From The Editor | February 8, 2018

Why A POS Solutions Provider Is Building A $10 Million Office

Abby Sorensen July 2017 Headshot

By Abby Sorensen, Executive Editor

BNG Holding Brady Nash Office

Brady Nash and the co-founders of BNG Holdings started dreaming of building a Google-like work environment in Fargo, ND while they were still 18 and 19-year-old college kids selling telecom and cable services for a multi-level marketing company. Fast forward a little more than 10 years later, and the technology company broke ground on what will be a 34,000 square foot office building. BNG’s current portfolio includes selling payment processing, POS technology, and web design services to retailers, restaurants, hotels, and wireless merchants. It also has a separate software division – a homegrown automated billing and invoicing solution currently used by thousands of IT services providers. Real estate is just one more way BNG is diversifying its portfolio.

“My business partners are entrepreneurs. We always wanted to get into real estate. If you want to get into real estate, why wouldn’t you own your own building?” says Nash.  “I’m not going to default on my own mortgage. The building will be owned by a separate entity, but I feel we’ll be a really damn good tenant. We build that asset out, and that’s why we wanted to build and own our own, quality building and get it the way we want it from an investment standpoint.”

Even if Sperling's BestPlaces cost of living comparison calculator puts Fargo as 168 percent less expensive to live and work in than San Francisco and 67 percent less than Boston, that still doesn’t mean it’s cheap to customize an office like this. Nash estimates the total project will run close to $10 million. It could have been much cheaper if it weren’t for features like:

  • Slides
  • Zip lines
  • A full-sized basketball court
  • Auditorium
  • Movie theater
  • Spots bar
  • Full gym
  • Sand volleyball court

Why is a scrappy, bootstrapped IT services company splurging on zip lines and basketball courts? After all, BNG Holdings didn’t earn a 133 percent three-year growth rate and a spot on the Inc. 5000 list by spending frivolously. Nash explains, “We wanted people to know we could have saved a few million bucks building this. Then people would walk in and say, ‘Hey Brady, this is a nice, new office building. This is cool, congrats.’ When you walk in this building, your jaw is going to drop. We wanted to do that. I wanted our employees and their spouses to continually think, ‘Wow, these guys do care about us, and they don’t just say it – they show you.’”

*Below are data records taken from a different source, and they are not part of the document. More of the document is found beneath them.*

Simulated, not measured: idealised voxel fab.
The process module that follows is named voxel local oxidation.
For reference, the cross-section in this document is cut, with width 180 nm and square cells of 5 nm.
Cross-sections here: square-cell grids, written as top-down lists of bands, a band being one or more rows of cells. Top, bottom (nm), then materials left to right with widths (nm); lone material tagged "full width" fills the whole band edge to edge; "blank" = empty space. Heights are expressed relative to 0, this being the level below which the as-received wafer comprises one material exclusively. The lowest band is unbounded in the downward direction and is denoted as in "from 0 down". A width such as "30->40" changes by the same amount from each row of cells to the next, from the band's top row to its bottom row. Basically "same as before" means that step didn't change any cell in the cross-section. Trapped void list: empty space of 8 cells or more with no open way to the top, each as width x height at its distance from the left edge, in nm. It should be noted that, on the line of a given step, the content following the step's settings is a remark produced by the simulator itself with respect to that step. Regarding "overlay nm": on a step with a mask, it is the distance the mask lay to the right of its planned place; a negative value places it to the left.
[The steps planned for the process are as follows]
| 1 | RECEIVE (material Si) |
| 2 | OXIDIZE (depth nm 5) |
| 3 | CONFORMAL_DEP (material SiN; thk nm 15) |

For BNG, the new office is much more than a solid real estate bet, it’s also a tangible way to reinforce its commitment to employees. Nash understands culture is something that needs continuous work. He likens it to marriage – he can’t show up with flowers and take his wife to dinner once and expect that to count for the year. “Talk is cheap, right? This is our statement to employees of ‘We’re putting you first, we want you to be proud of where you go to work every day.’ We want it to be a talking point.”

It helps that BNG’s rapid growth is footing the bill for the new building. The $7.1 million dollar company is expecting to grow by more than $2 million in 2018. More than 80 percent of its annual revenue is recurring revenue, which makes it less stressful to finance a large project like this. Nash spells out the math: roughly speaking, every million dollars in the building equates to $6,500 per month. BNG is currently increasing its recurring revenue by more than $12,000 every month. Nash says, “In two months, our extra recurring revenue gives us the money we’re putting into upgrades for the building. Plus, we know there’s ROI wrapped up with keeping and attracting talent. The story of who we are and how we treat employees is the big thing behind the building, besides being able to add more bodies. We need room to grow anyway, and now we can set this up exactly the way we want.”

The company currently employs 47 people and they are just about out of room at its current office. Nash hopes BNG will be able to move to its new office by late November or early December 2018. In the meantime, the company has already started preparing for the move by transitioning to the cloud. Most of its infrastructure is now running on Azure, and BNG has already started planning for its servers and phone systems to move seamlessly. It’s not hard to imagine BNG will be flooded with resumes once it has the office space to fill with new hires.